Rogelio Manuel Díaz Moreno
HAVANA TIMES — Over the past few weeks, several people had mentioned they had seen a film dealing with biblical issues aired on Cuban television’s Sunday movie segment. This past Sunday, I turned on my TV to catch the end of a feature film starring Russel Crowe and dealing with the myth of Noah’s Ark.
Many people complain of what minors are exposed to in certain TV programs that reflect realities they are uncomfortable with. Let us direct such criticisms at this film about the Flood as a mental exercise.
The god of the Old Testament gets angry because the world’s creatures (which He created) have behaved badly. Let us ignore the contradiction or inconsistency that stems from the fact this all-knowing god should gave predicted this turn of events the moment he booted Adam and Eve out of the Garden of Eden. He goes on to administer a (holy?) remedy: the veritable destruction of the entire planet, a flood that sweeps everything in its path, including children, women and old people. The film relies on much sensationalism and visual effects which succeed in conveying the traumatic message that one should not mess around with Jehovah the Exterminator.

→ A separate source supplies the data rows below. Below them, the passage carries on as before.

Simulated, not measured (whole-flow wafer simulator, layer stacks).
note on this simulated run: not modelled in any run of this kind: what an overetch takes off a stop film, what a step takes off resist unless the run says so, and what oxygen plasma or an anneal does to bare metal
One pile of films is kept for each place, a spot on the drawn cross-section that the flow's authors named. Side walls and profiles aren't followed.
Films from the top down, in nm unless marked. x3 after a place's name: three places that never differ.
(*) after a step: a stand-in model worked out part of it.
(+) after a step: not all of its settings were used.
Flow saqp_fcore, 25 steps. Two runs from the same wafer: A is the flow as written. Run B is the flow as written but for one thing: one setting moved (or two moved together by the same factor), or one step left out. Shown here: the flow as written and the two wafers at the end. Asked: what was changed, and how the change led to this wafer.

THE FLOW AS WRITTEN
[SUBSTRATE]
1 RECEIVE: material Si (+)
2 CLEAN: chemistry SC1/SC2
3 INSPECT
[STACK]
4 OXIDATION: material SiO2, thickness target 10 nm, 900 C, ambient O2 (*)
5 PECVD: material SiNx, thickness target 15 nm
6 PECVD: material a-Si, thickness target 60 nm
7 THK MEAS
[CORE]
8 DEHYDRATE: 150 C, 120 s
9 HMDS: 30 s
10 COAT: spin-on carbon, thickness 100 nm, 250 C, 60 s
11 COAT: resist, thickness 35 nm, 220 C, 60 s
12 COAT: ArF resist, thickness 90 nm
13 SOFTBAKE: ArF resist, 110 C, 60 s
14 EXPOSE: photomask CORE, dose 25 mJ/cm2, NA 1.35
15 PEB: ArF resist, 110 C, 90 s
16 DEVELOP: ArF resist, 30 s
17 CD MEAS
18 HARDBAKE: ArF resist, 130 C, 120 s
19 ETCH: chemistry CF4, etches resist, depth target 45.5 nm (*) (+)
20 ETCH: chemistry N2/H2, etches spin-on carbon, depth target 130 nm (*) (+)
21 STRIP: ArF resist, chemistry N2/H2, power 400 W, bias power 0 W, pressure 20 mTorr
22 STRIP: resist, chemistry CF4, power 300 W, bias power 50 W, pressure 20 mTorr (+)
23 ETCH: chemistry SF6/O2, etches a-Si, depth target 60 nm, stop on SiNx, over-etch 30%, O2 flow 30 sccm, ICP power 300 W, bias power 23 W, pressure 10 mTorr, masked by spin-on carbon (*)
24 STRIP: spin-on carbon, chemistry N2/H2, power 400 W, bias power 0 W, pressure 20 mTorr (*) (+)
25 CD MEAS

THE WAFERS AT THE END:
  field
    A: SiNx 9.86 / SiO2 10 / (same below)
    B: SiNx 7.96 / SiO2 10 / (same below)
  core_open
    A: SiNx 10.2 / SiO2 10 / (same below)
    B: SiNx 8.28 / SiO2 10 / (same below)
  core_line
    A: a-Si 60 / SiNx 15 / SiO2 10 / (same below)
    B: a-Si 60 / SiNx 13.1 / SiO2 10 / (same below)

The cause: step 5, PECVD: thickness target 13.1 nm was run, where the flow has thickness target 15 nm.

Let us carefully go over this matter. It is by no means my intention to engage in an anti-Christian diatribe or anything of the sort here. I do, however, have reasons to be annoyed over the selection criteria used to air this film.
Cuban television is an official, State and public institution for which the government is fully responsible. And the Cuban State is secular, if we’re still to believe the constitution. Articles 8 and 55 of the constitution establish the separation of Church and State, equal rights for all creeds and religions and the freedom Cuban citizens have to profess any or no religion.
In view of this, it is questionable that an official of Cuba’s Radio and Television Institute (ICRT) should choose to broadcast materials that are partial to a specific religious doctrine, during a regular segment. It constitutes a violation of the religious freedom of those people that do not profess that particular creed. Incidentally, it also violates the freedom of those individuals who do profess it (in a less obvious manner), for it contradicts the neutrality that any public, collective or plural space ought to maintain.
I repeat – and will continue to do so for as long as it’s necessary – that I am not moved by any anti-Christian sentiments or a wish to censor religious discourse. I insist that people ought to have full freedom to consume, produce and divulge the religious materials they wish, as individuals or a congregation. Owing to the history of our people and culture, it will nevertheless be quite difficult to censor true works of art that stem from a religious background.
To mention some simple but solid examples: the paintings of saints at museums, the poetry of Saint John of the Cross, Gregorian chants, a sweet ave maria…these are part of a cultural heritage that we treasure, and the fervor it awakens in many of us is something we hope to convey to the new generations.
We should also not discard the possibility that, sometime in the future, some of the religious films and other contemporary artworks become a part of this heritage because of their merits. That said, we should not be too hasty and begin to use regular television segments to air works that are explicitly doctrinaire and which have not yet reached the status of lasting respectability in terms of their ability to awaken human emotion.
I again stress the responsibility of a secular State, which must treat all creeds equally. No one can deny the existence of similar works that are related to beliefs from Cuban religions, the Muslim faith, New Age creeds and others, similarly respectable ones in our country. Are we going to say that, since some have more practitioners than others, they ought to enjoy more rights?
This trend is coupled with those occasions in which State television has decided to broadcast Christian masses during Christmas. This is one way to begin naturalizing the discrimination against other creeds and atheists.
Let us not forget that a religious doctrine commonly conveys a package of moral and ethical concepts that do not wholly agree with those of other doctrines or of people who profess no religion, and that, all too often, these concepts are exalted to the detriment of the spaces and faculties of others. It is our duty as citizens to prevent and oppose this violation of our freedoms and rights.
To conclude, I commend any religious congregation for carrying out their worship and proselytism sincerely, through their own means, even those who look upon me as the most insignificant of beings. But I want the Church out of State television.